The Justice of the Kingdom of God
Excerpts from teh Holy Father's Homily in Cuba, Jan. 25, 1998
By Pope John Paul II
..The ideological and economic systems succeeding one another in the last two centuries have often encouraged conflict as a method since their programs contained the seeds of opposition and disunity. This fact profoundly affected their understanding of man and of his relations with others. Some of these systems also presumed to relegate religion to the merely private sphere, stripping it of any social influence or importance. The state.should encourage a harmonious social climate and a suitable legislation which enables every person and every religious confession to live their faith freely, to express that faith in the context of public life and to count on adequate resources and opportunities to bring its spiritual, moral and civic benefits to bear on the life of the nation.
On the other hand, various places are witnessing the resurgence of a certain capitalist neo-liberalism which subordinates the human person to blind market forces and conditions the development of peoples on those forces. From its centres of power, such neo-liberalism often places unbearable burdens upon less-favoured countries. Hence, at times, unsustainable economic programs are imposed on nations as a condition for further assistance. In the international community we thus see a small number of countries growing exceedingly rich at the cost of the increasing impoverishment of a great number of other countries; as a result the wealthy grow ever wealthier, while the poor grow ever poorer.

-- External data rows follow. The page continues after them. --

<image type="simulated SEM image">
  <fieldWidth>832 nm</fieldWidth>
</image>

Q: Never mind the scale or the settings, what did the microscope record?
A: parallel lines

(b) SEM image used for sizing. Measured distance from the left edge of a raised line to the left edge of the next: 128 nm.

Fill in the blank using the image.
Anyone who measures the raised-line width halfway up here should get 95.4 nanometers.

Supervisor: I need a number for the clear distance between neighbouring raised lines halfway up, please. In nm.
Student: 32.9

Dear brothers and sisters: The Church is a teacher in humanity. Faced with these systems, she presents a culture of love and of life, restoring hope to humanity, hope in the transforming power of love lived in the unity willed by Christ. For this to happen, it is necessary to follow a path of reconciliation, dialogue and fraternal acceptance of one.s neighbour, of every human person.
The Church, in carrying out her mission, sets before the world a new justice, the justice of the kingdom of God (Matthew 6:33). On various occasions I have spoken on social themes. It is necessary to keep speaking on these themes as long as any injustice, however small, is present in the world; otherwise the Church would not be faithful to the mission entrusted to her by Christ.
On the threshold of the year 2000, the teachings of Jesus maintain their full force. They are valid for all of you, dear brothers and sisters. In seeking the justice of the kingdom we cannot hesitate in the face of difficulties and misunderstandings. If the Master.s call to justice, to service and to love is accepted as good news, then the heart is expanded, criteria are transformed and a culture of love and life is born.